Hazard Aircraft systems and construction
Knowledge and understanding
|Aircraft systems and construction||
Understand all associated hazard knowledge
Engines present many significant hazards to responding fire and rescue services personnel, whether running or isolated. Aircraft engines will contain:
- Fuel pumps and pipelines
- Hydraulic pumps and pipelines
- Oil pumps and pipelines
- Electrical components and high energy ignition systems
- High pressure compressors
- Spinning fans
By their very nature engines create noisy environments (if running), highly heated components and projectile hazards, etc.

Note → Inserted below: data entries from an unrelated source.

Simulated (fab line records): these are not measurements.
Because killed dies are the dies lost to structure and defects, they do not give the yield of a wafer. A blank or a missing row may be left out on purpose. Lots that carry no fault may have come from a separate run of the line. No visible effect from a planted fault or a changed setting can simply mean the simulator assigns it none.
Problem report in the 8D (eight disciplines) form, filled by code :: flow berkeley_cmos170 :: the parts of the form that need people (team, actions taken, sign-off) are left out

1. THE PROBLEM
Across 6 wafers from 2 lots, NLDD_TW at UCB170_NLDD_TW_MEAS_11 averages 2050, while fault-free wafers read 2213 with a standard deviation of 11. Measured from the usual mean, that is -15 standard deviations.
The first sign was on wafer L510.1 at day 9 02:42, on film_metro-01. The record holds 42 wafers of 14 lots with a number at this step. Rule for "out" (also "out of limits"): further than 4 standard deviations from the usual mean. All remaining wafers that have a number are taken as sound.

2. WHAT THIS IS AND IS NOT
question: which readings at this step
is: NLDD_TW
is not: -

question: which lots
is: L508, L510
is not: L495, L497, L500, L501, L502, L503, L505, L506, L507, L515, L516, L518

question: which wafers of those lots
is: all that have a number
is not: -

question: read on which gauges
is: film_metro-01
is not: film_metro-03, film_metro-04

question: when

Propellers should not be touched. They should be cordoned off and treated as a hazard throughout the incident, as the smallest movement on a propeller can cause fuel to be pumped through the fuel line systems. This may generate ignition sparks, causing the engine to start or turn over.
The hazards posed by exhaust gases and intake air will depend on the size and type of engine involved. Engines that are running should be shut down at the earliest opportunity. Hazard zones in front of engines and to the rear of engines must be established. These hazard areas will differ depending on the aircraft engine size.
Aircraft engines usually come in two types: jet engines or propeller engines. If the engines are running, or have been running, they can present numerous hazards. Engines can generate noise, high temperatures, use oil systems for lubrication, have an electrical supply and have a pressurised fuel system. Aircraft engines are made up of numerous metals, alloys and polymer composites.
If fire and rescue service personnel have to attend an aircraft with engines that are running, the incident commander should ensure that personnel are not put at risk by engine intakes, engine exhausts or propellers that are turning or that have the potential to turn. Intakes are more dangerous than exhausts, as it may be possible for crew members to be ingested through the aircraft engine intake. Safe distances around larger and smaller engines must be considered.
To minimise the risk to personnel of being drawn into engines or being injured as a result of a propeller strike, personnel must not approach the front of any engine that is running or could possibly be running. The recommended safety distance is 10m away from the front and sides of any engine. Engines that are cold and intact should not cause fire and rescue service personnel any problems. Most engines are encased in a cover that has opening cowlings for access to the accessory section; these cowlings have the potential to swing open if disturbed as a result of an accident.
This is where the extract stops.